The Big Ten penalized Michigan on Friday for the football team’s in-person scouting by banning head coach Jim Harbaugh from coaching during games the rest of the regular season — a decision school officials said will lead them to seek immediate relief from the courts.
In a letter sent by the Big Ten to Michigan, the conference said the Wolverines program “has been found in violation of the Big Ten Sportsmanship Policy for conducting an impermissible, in-person scouting operation over multiple years, resulting in an unfair competitive advantage that compromised the integrity of competition.”
It added Michigan has not denied the impermissible activity took place and said Harbaugh’s suspension comes because he is the face of the football program.
The university, in its response, said conference commissioner Tony Petitti should not have taken action before the end of an NCAA investigation into the matter.

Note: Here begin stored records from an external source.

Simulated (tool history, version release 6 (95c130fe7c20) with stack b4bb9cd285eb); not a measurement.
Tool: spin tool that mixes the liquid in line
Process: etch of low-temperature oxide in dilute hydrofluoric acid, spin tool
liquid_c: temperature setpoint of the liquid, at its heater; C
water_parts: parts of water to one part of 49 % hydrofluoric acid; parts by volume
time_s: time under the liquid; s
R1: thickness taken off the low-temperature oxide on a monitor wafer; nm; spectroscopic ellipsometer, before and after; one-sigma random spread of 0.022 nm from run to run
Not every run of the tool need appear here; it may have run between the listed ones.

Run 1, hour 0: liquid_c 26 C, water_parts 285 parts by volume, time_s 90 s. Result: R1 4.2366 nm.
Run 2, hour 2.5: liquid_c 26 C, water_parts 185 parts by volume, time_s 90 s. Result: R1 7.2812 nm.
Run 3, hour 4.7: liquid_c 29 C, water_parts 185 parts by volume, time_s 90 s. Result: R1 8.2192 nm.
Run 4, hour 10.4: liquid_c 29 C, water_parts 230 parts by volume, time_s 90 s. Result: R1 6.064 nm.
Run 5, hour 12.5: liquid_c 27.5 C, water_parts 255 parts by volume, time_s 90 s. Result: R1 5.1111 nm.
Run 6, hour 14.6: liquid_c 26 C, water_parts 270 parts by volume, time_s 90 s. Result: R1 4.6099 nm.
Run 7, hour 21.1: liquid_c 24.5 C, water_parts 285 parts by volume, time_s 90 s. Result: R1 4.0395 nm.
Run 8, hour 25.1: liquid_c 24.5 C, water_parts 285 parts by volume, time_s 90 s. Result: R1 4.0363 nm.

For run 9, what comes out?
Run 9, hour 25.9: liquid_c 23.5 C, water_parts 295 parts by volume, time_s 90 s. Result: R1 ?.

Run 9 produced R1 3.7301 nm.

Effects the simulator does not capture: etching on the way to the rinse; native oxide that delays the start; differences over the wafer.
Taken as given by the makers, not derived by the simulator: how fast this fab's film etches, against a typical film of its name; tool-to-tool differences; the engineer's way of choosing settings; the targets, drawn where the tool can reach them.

“Commissioner Petitti’s hasty action today suggests that this is more about reacting to pressure from other Conference members than a desire to apply the rules fairly and impartially,” the statement said. “By taking this action at this hour, the Commissioner is personally inserting himself onto the sidelines and altering the level playing field that he is claiming to preserve.”
The action taken by the Big Ten means Harbaugh, without intervention from the courts, won’t be on the sidelines during the No. 3 Wolverines’ two biggest games of the season: Saturday at No. 10 Penn State and Nov. 25 against No. 1 Ohio State.
Michigan, in its statement, contends both the action and timing are wrong.
“Doing so on Veterans Day — a court holiday — to try to thwart the University from seeking immediate judicial relief is hardly a profile in impartiality. To ensure fairness in the process, we intend to seek a court order, together with Coach Harbaugh, preventing this disciplinary action from taking effect.”
The games against Penn State and Ohio State could have implications on which Big Ten team is in contention for a berth in the College Football Playoff. Michigan (9-0, 6-0 Big Ten) also plays Nov. 18 at Maryland.
Under the conference ruling, Harbaugh may attend practices and other football team activities, but he may not be present at the games. The conference acknowledged it had no evidence yet that Harbaugh directed the sign stealing or other unallowed acts.
“This is not a sanction of Coach Harbaugh,” the conference said. “It is a sanction against the University that, under the extraordinary circumstances presented by this offensive conduct, best fits the violation because: (1) it preserves the ability of the University’s football student-athletes to continue competing; and (2) it recognizes that the Head Coach embodies the University for purposes of its football program.”
In a statement issued Oct. 19, Harbaugh denied any involvement in stealing signs.
“I do not have any knowledge or information regarding the University of Michigan football program illegally stealing signals, nor have I directed staff members or others to participate in an off-campus scouting assignment,” he said.
“I have no awareness of anyone on our staff having done that or having directed that action.”
So far, only former staff member Connor Stalions has been tied to allegations of in-person scouting and sign stealing.
Michigan suspended Stalions with pay on Oct. 20, pending the outcome of the investigation, and he resigned on Nov. 3. Stalions has refused to cooperate with both internal and external investigations since then, ESPN and The Athletic reported last week.
After Stalions’ suspension, multiple outlets reported that Stalions had purchased game tickets to watch Big Ten foes as well as several potential College Football Playoff opponents such as Georgia, Clemson and Alabama. Stalions also reportedly bought seats at numerous Big Ten games in areas where the opponents’ sideline play signals could be viewed.
Yahoo Sports and ESPN reported that Stalions transferred tickets to others who attended games and allegedly made videos of sideline signals that later could be deciphered.